Not quite "happily ever after". But it's a start.

*Not their real names.

Graphics24

Worth knowing about the new act

The Sectional Titles Schemes Management Act came into effect in October last year. Here are some of its key provisions:

The body corporate (all owners)

  • The body corporate must establish and maintain a reserve fund, which is not less than the amounts prescribed by the minister [of human settlements] in the regulations. "An inordinate number of trustees find themselves in financial difficulty with the building being run from hand to mouth on a monthly basis. This reserve fund will ensure that a building does not fall into disrepair and that the body corporate, at every annual general meeting, [applies] its mind to the collection of money for this fund and the maintenance plans for the building," says Marina Constas, a director at law firm BBM Inc.
  • The body corporate must prepare a written maintenance, repair and replacement plan. It must detail, among others, major capital expenses expected to require maintenance, repair and replacement within the next 10 years as well as timelines for repairs. Examples are painting and waterproofing.
  • The body corporate may, by ordinary resolution, give consent for a structure or building improvement if it is satisfied that the change does not require other approval, for example by a city council. An example might be enclosing a balcony.
  • Every body corporate, no matter its size, has to be audited.
  • A proxy is not allowed to act for more than two members of the body corporate at a general meeting.

Trustees

  • Non-owners can be trustees.
  • An owner who is in arrears with their levies or in breach of the conduct rules can still be nominated as a trustee.
  • Action can be taken against a trustee for any loss that the body corporate suffers or any economic benefit received by the trustee.
  • A trustee automatically ceases to hold office if they are sentenced to imprisonment without the option of a fine or if they are removed from an office of trust because of fraud or the misappropriation of money.

Owners

  • An owner has to notify the body corporate of any change of ownership or occupancy of his/her unit.
  • Tenants and occupiers (including guests, visitors and family members) are bound by the conduct rules. The owner must take "reasonable steps" to ensure that they stick to the rules.
  • An owner does not have to get consent from the trustees to install a locking or safety device to protect the unit against intruders or a screen to prevent the entry of animals or insects. But, says Constas, "there may be policies within the scheme regarding what burglar bars need to look like in order to conform with the aesthetics of the scheme. It would be dangerous to go ahead and fit your own style security gate, in a certain colour, without checking first."
  • The external appearance of a unit or exclusive use area cannot be changed without written consent of the trustees.
  • The owner or occupier of a unit must not make noise and must take responsible steps to ensure that their visitors don't behave in a way likely to interfere with the peaceful enjoyment of another unit or another person's peaceful enjoyment of the common property.
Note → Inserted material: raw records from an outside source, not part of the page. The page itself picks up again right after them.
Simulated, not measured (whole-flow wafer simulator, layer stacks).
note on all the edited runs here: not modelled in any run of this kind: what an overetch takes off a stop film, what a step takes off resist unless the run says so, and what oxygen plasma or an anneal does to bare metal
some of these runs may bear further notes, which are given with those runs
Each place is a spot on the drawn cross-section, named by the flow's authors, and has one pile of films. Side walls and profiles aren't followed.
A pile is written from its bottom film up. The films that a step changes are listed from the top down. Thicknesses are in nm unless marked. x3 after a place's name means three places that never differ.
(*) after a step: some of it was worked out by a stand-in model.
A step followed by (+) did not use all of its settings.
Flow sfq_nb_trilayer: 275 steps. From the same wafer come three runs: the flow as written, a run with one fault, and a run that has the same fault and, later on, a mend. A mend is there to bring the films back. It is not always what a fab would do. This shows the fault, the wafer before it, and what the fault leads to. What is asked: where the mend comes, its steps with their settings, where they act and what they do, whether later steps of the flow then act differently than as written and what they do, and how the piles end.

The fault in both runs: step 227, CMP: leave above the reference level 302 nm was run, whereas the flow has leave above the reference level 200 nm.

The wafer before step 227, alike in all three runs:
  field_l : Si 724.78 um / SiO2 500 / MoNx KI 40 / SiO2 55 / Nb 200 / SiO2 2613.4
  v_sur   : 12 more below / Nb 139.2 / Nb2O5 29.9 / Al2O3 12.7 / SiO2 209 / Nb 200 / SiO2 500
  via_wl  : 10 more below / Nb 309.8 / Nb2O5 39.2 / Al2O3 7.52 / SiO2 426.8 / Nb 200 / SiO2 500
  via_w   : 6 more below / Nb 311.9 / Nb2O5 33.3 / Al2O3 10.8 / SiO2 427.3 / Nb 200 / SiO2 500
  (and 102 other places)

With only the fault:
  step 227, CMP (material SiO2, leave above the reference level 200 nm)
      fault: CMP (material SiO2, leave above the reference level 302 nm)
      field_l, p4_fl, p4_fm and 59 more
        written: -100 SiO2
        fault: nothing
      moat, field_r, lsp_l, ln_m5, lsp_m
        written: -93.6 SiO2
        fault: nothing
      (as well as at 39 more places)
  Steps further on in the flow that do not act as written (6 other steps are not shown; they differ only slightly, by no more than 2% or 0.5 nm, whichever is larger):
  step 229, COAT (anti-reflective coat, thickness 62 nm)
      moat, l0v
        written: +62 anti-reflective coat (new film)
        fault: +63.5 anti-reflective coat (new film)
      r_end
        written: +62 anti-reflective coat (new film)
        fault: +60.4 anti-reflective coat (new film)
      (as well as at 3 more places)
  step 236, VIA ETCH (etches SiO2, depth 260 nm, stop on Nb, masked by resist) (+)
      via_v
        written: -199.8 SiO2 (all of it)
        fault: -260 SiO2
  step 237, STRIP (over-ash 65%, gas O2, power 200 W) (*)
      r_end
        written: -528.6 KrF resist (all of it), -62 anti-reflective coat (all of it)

Source: Marina Constas, a director at law firm BBM Inc.

The complex isn't well run. What can I do?

Twitter user Chantal MacKay wants to know how to go about changing the managing agent of a complex.

"[The] complex isn't well run. [There are] no rules. [It's] just unkempt," she tweets. MacKay says the neighbours fix their cars in the complex and that she suspects that drugs are being sold on the premises.

We asked Zerlinda van der Merwe, attorney at Paddocks, a specialist sectional title and home owners' association law firm, for advice.

First things first. If the complex is a homeowners' association, the answer would depend on the association's governance documents -- its constitution or memorandum of incorporation.

If it is a sectional title scheme, the Sectional Titles Schemes Management Act 8 of 2011 applies.

In a sectional title scheme, the legal relationship exists between the owner of a unit and the body corporate, represented by the trustees. If you are a tenant, you would need to ask the owner of the unit to deal with the trustees and the managing agent.

"In terms of the act, it is the trustees of the scheme who are required to ensure that the provisions of the act and the rules of the body corporate are adhered to. However, the trustees may delegate their powers, duties and functions to the scheme's appointed managing agent. In turn, the trustees will need to ensure that the managing agent fulfils these powers, duties and powers," says Van der Merwe.

The role, responsibilities and functions of the managing agent would be contained in the management agreement, entered into between the body corporate -- represented by the trustees -- and the appointed managing agent.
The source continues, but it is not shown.